The huge opportunities—and huge risks—of a possible Obama administration.

On a bright, brisk, fat-pumpkin morning in mid-October—the kind of morning you would call glorious were the economy not cratering, the financial system not imploding, the Dow not tumbling at this very moment to its lowest depths in more than five years—Barack Obama is on the courthouse steps in Chillicothe, Ohio, calmly and coolly enlisting the past in the service of claiming the future. "The American story has never been about things coming easy," Obama declares. "It's been about rising to the moment when the moment is hard … about rejecting panicked division for purposeful unity; about seeing a mountaintop from the deepest valley. That's why we remember that some of the most famous words ever spoken by an American came from a president who took office in a time of turmoil: 'The only thing we have to fear is fear itself.' "

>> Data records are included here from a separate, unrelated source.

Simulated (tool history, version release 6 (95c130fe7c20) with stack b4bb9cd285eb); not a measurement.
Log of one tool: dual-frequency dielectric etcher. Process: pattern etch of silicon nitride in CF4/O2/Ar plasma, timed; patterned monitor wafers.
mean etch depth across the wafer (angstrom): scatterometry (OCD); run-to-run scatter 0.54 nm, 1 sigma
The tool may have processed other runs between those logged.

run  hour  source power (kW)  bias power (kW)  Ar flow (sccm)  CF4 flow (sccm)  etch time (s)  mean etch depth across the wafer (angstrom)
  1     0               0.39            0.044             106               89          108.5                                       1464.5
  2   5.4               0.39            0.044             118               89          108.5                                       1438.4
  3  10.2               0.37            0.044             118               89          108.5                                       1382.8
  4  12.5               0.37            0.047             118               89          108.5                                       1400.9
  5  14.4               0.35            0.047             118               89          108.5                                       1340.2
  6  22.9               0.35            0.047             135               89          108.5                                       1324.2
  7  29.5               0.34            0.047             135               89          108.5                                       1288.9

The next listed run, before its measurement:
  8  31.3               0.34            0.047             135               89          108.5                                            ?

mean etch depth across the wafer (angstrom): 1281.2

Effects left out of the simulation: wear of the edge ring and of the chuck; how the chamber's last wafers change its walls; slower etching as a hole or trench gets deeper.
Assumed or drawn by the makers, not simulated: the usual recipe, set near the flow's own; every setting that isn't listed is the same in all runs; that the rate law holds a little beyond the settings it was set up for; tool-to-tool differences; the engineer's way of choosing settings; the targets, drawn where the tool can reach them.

Obama had been toying with vague FDR allusions for the past three days, but now he's decided to lay his cards on the table and seize the mantle explicitly. With the specter of a full-blown depression looming, the Age of Roosevelt—the campaign he ran in 1932, the challenges he faced upon assuming office, the "bold, persistent experimentation" he called for and the New Deal edifice he erected in response—is much on the minds of the nominee and his inner circle. "A lot of people around Barack are reading books about FDR's first hundred days," says a member of Obama's kitchen cabinet. "It's a sign of the shift that's going on emotionally: from being on this improbable mission to believing, Hey, we're going to win."

Until recently, talk like that would have brought forth invocations of unhatched chickens from countless Democrats. From the moment it became clear last spring that Obama would be the party's standard-bearer, the excitement over what he represented has been twinned with a gnawing dread that his astonishing ride would somehow come to a crashing end a few yards short of the White House. That America would prove unready to elect a black president. That the Republicans would once again work their voodoo on the electorate. Or that Obama would choke in the clutch—that, far from being the next FDR or JFK, he would turn out to be the reincarnation of George McGovern or Mike Dukakis or John Kerry.

But as the outcome of the race has begun to seem more certain with each passing day—with Obama's lead in the polls healthy and showing few signs of diminishing, with John McCain's campaign listing aimlessly and lapsing into rank self-parody, with Sarah Palin devolving into a human punch line—Democrats are slowly, haltingly allowing themselves to believe that victory is truly within their grasp, and hence to contemplate what comes next. Transition. Inauguration. Those first hundred days. Maybe even, perchance, with augmented majorities for the party in both the House and Senate all but in the bag, the dawning of a spanking-new era of Democratic dominion.